As the summit meeting of the North Atlantic Treaty Organization ended in Wales, a plan to come to the aid of its Eastern European member nations and Ukraine emerged. President Obama made it clear at the closing press conference that “actions have consequences,” referring to Russia’s overreach in Ukraine and that the organization would protect its Eastern Europe members. Essentially, NATO agreed to create a “rapid-reaction force” that would place permanent troops in Eastern Europe and increase military cooperation with Ukraine.
This agreement builds international cooperation and protection for Ukraine and the other Balkan countries while attempting to discourage Russia from any further action.

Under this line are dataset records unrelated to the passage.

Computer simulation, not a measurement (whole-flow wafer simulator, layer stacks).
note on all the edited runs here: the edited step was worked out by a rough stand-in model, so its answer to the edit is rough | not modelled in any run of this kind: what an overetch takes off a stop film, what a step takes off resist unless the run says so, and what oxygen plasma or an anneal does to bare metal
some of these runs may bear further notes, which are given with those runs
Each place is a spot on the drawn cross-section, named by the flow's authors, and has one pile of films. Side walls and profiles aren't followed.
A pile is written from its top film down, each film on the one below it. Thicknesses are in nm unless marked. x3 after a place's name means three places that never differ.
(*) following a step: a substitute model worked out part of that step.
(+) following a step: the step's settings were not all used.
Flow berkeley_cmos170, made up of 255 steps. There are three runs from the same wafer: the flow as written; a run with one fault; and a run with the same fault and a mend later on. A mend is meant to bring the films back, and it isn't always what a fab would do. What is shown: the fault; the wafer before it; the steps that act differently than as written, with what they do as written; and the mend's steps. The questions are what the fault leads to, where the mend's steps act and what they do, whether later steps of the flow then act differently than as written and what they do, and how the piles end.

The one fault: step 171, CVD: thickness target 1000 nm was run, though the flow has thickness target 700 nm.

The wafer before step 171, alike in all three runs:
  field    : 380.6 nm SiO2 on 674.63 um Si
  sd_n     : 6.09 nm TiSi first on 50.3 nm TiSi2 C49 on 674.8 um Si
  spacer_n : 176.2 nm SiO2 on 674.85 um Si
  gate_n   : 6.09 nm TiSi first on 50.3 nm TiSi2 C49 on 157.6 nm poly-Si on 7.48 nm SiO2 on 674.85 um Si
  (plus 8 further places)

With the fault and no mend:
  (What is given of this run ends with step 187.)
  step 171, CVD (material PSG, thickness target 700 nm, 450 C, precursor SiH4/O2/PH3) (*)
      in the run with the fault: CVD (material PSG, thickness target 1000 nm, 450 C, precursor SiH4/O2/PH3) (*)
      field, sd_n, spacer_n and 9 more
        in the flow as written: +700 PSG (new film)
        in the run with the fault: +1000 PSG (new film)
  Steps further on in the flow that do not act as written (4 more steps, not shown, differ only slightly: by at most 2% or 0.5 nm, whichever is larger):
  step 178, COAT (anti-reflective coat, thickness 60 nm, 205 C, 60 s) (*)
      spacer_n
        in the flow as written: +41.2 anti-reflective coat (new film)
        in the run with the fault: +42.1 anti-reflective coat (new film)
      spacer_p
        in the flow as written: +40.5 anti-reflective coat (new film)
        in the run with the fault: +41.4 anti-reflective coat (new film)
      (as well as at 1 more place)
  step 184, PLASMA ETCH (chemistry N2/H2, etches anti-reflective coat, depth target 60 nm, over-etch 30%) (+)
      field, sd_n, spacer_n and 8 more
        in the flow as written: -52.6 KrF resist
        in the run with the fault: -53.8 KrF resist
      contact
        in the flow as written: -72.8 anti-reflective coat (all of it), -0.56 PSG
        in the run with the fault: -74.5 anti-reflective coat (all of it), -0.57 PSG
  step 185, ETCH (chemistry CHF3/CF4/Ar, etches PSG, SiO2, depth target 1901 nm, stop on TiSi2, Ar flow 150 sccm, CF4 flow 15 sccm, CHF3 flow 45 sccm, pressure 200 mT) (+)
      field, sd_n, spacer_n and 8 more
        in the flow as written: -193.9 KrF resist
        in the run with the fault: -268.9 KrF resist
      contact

The Vulnerable Baltic States
When it comes to the situation in Ukraine, there are many reasons why the NATO coalition has formed a strong stance against Russia. With the Cold War still fresh in the former Soviet states’ mind, the resurgence of Russia’s power and influence in the region is nothing to bat an eyelash at. Most of the Balkan states are a mere 24 years old and they are all still growing and maturing into stable nations. As seen in Ukraine, these nations are vulnerable to Russia’s influence and force especially because these former Soviet states still have Russian influence within their culture and language. Among other things, Russian culture was cited as the reason for the annexation of Crimea, and with Russian still spoken in Latvia and Estonia, the threat is clear.
So then why has Ukraine been the only country to succumb to the Russians? The answer is complex, but can be explained in part by NATO. In 2001 and 2002 as a part of a NATO expansion effort, the alliance admitted Romania, Bulgaria, Slovenia, Slovakia, Lithuania, Latvia, and Estonia. After meeting certain guidelines, these Baltic countries entered into the NATO alliance and gained the protection of the NATO allies.
This protection provided reassurance to the Baltic States that they were free to continue developing into strong and independent nations. In addition, the expansion provided the countries a seat on the international stage where they could discuss and act upon issues affecting their country, region and the world.
However, Ukraine was not apart of the expansion package because of its deep seeded political corruption. Earlier this year we saw this corruption first-hand as former President Viktor Yanukovych was driven from power after a failed trade deal with the European Union led to protests and violent events. It was revealed that President Yanukovych was living a life of luxury in an opulent mansion while his country was facing hardships, including lack of economic growth, government mismanagement and lack of opportunities for the Ukrainian people.
As Russian forces and pro-Russian rebels eventually overtook the Crimean peninsula and continue to fight today, its easy to speculate if admittance into NATO would have provided protection to Ukraine and discouraged Putin from entering Crimea in the first place. As other Eastern European nations gain the confidence from NATO’s summit announcement that Russia will not assert its power in their countries, Ukraine remains entrenched in a battle against Russia and pro-Russian forces.
What is in it for NATO and the US?
Besides the obligations to defend its member nations, this strategic effort to protect against Russia’s overreach also has hidden benefits for the alliance and the United States. NATO has long been waning in power and has been somewhat lifeless as it has struggled to find its place in the changing and challenging international scene. The new presence in Eastern Europe establishes a concrete path for the group to follow and allows NATO, including the US, to follow through on their calls for Russia to back down its aggression against Ukraine.
It’s certain that without NATO, President Obama would not be able to bring assurance to Eastern Europe or bring troops into the region to protect Ukraine. With NATO leading the charge, Obama is able to act on his foreign policy without committing American troops to lead the campaign. This is evidence of America’s retreat as the world’s leader by default and move toward the need for collective and united military action.
After two failed wars in the Middle East and a poor image in the international community, this is an important step for the United States and NATO and its leaders should be commended. This diplomatic and united foreign policy engages more than war-tired America and focuses on providing assistance to Eastern Europe and collectively shows Russia that it needs to end its overreaching actions in the Ukraine.